Yash Bhatia

How Lenskart is capitalising on Peyush Bansal’s ‘Shark Tank India’ appearance

We spoke to Lenskart’s Aanchal Jain and Anupam Tripati about the latest campaign, brand strategy and business impact, after the co-founder’s appearance on the reality show.

Eyewear brand Lenskart and its CEO/co-founder Peyush Bansal shot to fame following his ‘Shark Tank India’ appearance last year. Post-season 1, all the ‘sharks’, including Bansal, attained celebrity status and, as a result, viewers aspired to be like them.

“Last year, when Peyush was on ‘Shark Tank’, he wore a pair of glasses designed by us. Google search volume and search volume on our app for ‘Peyush Bansal Shark Tank glasses and Peyush Bansal glasses’ shot through the roof following his appearance on the show,” Aanchal Jain, head, global brand experience, Lenskart, tells afaqs!. 

“This year, we launched a specs brand, called Hustlr, which comes in multiple sizes and 11 colours. It has done well for us. For many people, Peyush represents the true spirit of entrepreneurship.”

New campaign 

Last month, Lenskart released a campaign of four ads that coincided with the second season of ‘Shark Tank’. The campaign featured brand ambassador and filmmaker Karan Johar, who was seen proposing ideas to Bansal. The ads garnered the attention of netizens, due to the script’s quirky (witty) tone. Johar’s inimitable style also elevated the campaign.

The campaign was conceptualised by Tanmay Bhat, Puneet Chadha, Devaiah Bopanna, Deep Joshi and Vishal Dayama.

With the four ads that had a distinctly different message at the end, Lenskart pointed out its USPs: no middlemen, luxury brands at fair prices, 1,000-plus frames which can be tried using AR technology, and delivery in just three days.

For its current set of ads, Lenskart found inspiration from the latest season of ‘Koffee with Karan’, where Johar is seen wearing fashionable eyewear. 
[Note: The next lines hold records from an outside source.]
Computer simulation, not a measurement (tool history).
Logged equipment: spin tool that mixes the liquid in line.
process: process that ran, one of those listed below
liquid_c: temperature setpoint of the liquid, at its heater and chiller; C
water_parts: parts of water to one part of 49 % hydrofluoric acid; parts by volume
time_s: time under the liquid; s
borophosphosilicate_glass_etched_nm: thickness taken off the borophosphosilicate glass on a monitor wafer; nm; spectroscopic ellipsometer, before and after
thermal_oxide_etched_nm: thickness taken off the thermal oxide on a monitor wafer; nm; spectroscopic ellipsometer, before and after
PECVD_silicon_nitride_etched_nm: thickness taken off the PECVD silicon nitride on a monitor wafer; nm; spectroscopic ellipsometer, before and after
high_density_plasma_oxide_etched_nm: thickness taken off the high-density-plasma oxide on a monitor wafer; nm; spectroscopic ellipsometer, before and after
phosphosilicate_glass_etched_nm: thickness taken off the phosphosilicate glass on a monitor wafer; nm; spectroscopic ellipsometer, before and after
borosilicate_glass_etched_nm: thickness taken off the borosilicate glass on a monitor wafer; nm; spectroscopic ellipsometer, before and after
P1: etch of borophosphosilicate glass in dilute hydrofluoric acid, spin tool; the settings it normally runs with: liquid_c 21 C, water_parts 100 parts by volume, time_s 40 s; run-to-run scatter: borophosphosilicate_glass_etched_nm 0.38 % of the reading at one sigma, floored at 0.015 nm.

Anupam Tripathi, media head, Lenskart, mentions, “‘Koffee with Karan’ is an aspirational show, but its reach is limited as it’s aired on an OTT platform. In our previous ads, we have talked about our USPs. In every ad, we’ve talked about one core USP that nobody else is offering at that scale.”

The campaign’s 360-degree media planning includes digital, TV and OTT. Lenskart planned a 60-40 strategy, where 60% was focussed on TV and 40% on digital.

“TV, as a medium, can’t be planned with a low-ticket price, but in digital, we can target people, even at the pin code level. That’s how the whole sheet of TV works. If you don’t operate at a certain frequency, then there’s no impact,” shares Tripathi.

The campaign aired during ‘Shark Tank’ episodes.

Lenskart flirts with brand ambassadors

The brand succumbed to the celeb charm in 2017, by onboarding actress Katrina Kaif as its ambassador for the first time. In 2019, it onboarded YouTube sensation Bhuvan Bam, as he aligned with the youth. He was also Lenskart’s first male ambassador.

In September 2022, Lenskart launched a new campaign, featuring actress Alaya F, with a message to associate the eyewear business with the world of fashion and style.

In November 2022, Aqualens, a Lenskart brand, roped in another actress Kiara Advani, as its ambassador.

Does onboarding too many brand ambassadors dilute the brand’s message? 

Jain says, “I don’t think it will dilute the message. We’re in the eyewear business that has many categories and caters to two-thirds of India. We have a separate brand for athletes, kids and women. If the brand’s purpose and ambassador are in sync, it won’t lead to dilution.”

“It (dilution) will probably happen when 10 celebs deliver the same brand message in 10 different ways. We’re launching a sports brand, named Lenskart Boost. In this case, we will work with athletes. For Aqualens, we looked at someone like Advani. Coloured lenses for women are becoming the next lipstick.”

Creating sub-brands: a go-to strategy

Lenskart is onboarding various brands in the sunglasses, reading glasses and contact lenses categories. It has invested in many brands. Is the brand looking to go for a ‘multi-brand’ strategy?

“As a D2C brand, we should own brands. A distinct purpose is attached to each of our brands. Lenskart Boost is a sports brand, Hopper by Lenskart is a kid's brand. Then there's Lenskart Air, which is for innovation in eyewear,” Jain says. 

“There should be a purpose attached to a brand. Only then can it reach the consumers. Only then will the consumers look at the sub-brands. Recently, we launched Lenskart Studio, which will have creative eyewear experiences.”

Talking about athleisure, Tripathi says, “We will soon collaborate with athletes for Lenskart Boost, as this is an important category for us.”